# Dont know what to do



## Kapla| (Jul 4, 2012)

i caught my ww a week ago talking to someone on facebook. she says that if she has to stop talking to him that she would leave and that i have a week to get her to fall back in love with my. we have 2 kids and a house and she dont care about nuthing but that man on facebook


----------



## Mario Kempes (Jun 12, 2010)

Kapla| said:


> i caught my ww a week ago talking to someone on facebook. she says that if she has to stop talking to him that she would leave and that i have a week to get her to fall back in love with my. we have 2 kids and a house and she dont care about nuthing but that man on facebook


Jeez, she's in deep with this guy. Serious Emotional Affair going on, by the looks of it! Does she know this guy? Have they met? Has it gone physical?

I don't know any of your background. I don't know what kind of a relationship you two have but, if this has come totally out of the blue, I'd tell her to quit all contact with the Other Man or else you'll pack her bags and kick her ass out the door and pay for the taxi to take her to the OM's house.


----------



## DanF (Sep 27, 2010)

Then tell her goodby and let her have him.


----------



## Homemaker_Numero_Uno (Jan 18, 2011)

lol, giving someone else control over her feelings.
MAKE her fall in love with you?
While she continues to keep in touch with another man, stacking the deck.
How ridiculous is that?
Let her leave!


----------



## iheartlife (Apr 4, 2012)

Please get the book Not Just Friends by Shirley Glass right away. It will help you understand the power of the infatuation she is in.

One week will not turn her around if she is infatuated.
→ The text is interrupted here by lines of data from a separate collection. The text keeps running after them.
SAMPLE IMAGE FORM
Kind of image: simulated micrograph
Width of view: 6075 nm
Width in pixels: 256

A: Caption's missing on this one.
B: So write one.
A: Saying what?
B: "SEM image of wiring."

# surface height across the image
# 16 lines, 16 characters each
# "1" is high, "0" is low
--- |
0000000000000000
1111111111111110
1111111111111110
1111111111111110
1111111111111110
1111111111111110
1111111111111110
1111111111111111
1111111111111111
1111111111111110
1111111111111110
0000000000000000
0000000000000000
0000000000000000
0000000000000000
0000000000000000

The other books you need are
No More Mr. Nic Guy and
Married Man Sex Life

You will have to exercise 'tough love' to get her head out of the fantasy and back to reality.

Does she work?
_Posted via Mobile Device_


----------



## morituri (Apr 1, 2011)

Tell her that a cheating wife is not worthy of being fought over and that the OM can have her with your blessings.


----------



## Kapla| (Jul 4, 2012)

it has not gotten physical and she does havea job but i pay most of the bills. the house comes from her family and all my family live in germany. i really cant leave or cant make her leave.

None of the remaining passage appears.